Okay, this is a lesson on distance, midpoint, and circles. The first two concepts, distance and midpoint, let's look at those. We're going to find the distance between two points and the midpoint of a segment. These two go very, very closely together.
And of course, this one fits in nicely with the distance formula. So, graphing an equation of a circle and writing the equation. Let's go ahead and begin with the distance formula.
So first thing I want to do is draw some axes, and then we need to label a point. We'll call this point X1, Y1. And then somewhere off over here, we'll put another point. Call it X2, Y2. And then I'd like to draw a line that...
connects those two and we're going to label this length d for distance. So make sure you're very clear with me. We've got a generic point, another generic point connected. I want to know how long this road is from here to here and I have to know these coordinates.
Okay where this is coming from now watch carefully this is coming from Draw a line, draw a line, make this a right angle, and it's coming off of the Pythagorean theorem. See, I can label this point. Now, help me with this point.

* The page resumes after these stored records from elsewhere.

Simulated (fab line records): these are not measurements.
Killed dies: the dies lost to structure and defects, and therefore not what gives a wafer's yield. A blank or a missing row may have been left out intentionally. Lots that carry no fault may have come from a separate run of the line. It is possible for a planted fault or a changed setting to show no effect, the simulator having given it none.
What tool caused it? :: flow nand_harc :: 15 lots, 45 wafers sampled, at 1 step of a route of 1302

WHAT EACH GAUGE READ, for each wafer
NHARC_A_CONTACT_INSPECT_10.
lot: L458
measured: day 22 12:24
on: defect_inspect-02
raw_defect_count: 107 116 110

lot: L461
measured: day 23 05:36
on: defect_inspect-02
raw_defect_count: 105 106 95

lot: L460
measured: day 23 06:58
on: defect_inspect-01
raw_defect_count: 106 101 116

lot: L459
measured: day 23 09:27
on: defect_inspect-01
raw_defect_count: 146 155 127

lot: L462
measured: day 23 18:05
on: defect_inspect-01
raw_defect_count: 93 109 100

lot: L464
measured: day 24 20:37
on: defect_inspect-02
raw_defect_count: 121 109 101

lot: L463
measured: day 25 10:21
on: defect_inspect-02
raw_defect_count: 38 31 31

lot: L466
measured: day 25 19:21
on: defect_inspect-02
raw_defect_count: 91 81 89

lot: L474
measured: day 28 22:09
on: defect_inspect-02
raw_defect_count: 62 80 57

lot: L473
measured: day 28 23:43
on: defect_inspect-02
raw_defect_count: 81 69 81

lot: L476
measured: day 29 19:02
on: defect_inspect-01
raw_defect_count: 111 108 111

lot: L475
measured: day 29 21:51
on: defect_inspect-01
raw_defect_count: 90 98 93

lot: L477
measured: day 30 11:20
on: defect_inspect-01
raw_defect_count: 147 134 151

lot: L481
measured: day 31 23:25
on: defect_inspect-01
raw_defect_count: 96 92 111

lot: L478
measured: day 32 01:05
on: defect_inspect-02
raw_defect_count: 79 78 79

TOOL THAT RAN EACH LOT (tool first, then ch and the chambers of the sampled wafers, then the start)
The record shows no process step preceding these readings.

This point right here, it would come over in the x direction. It's going to come over the same amount as this one up here. So it's going to be an x2.
And then how high is it? What's the y value? It should be the same as this one.
So the point right here should be x2, y1. So the distance formula comes from, okay, let me just put up here, comes from the Pythagorean theorem. And the Pythagorean theorem says this distance across here, okay, so hold on. How would, what would it be like if I were just to draw a line? Just let me, let me just do some scratch paperwork down here.
Let's draw a line across there. And I say, oh, this is, just give it a number. This is 2 and this is 9. Then I would ask you.
How long is this piece? And hopefully you're going to say 7, because it's 9 minus 2. 7 units across here. So when I need to know this distance across here, it's what's the x value? See this x value is x2 lined up.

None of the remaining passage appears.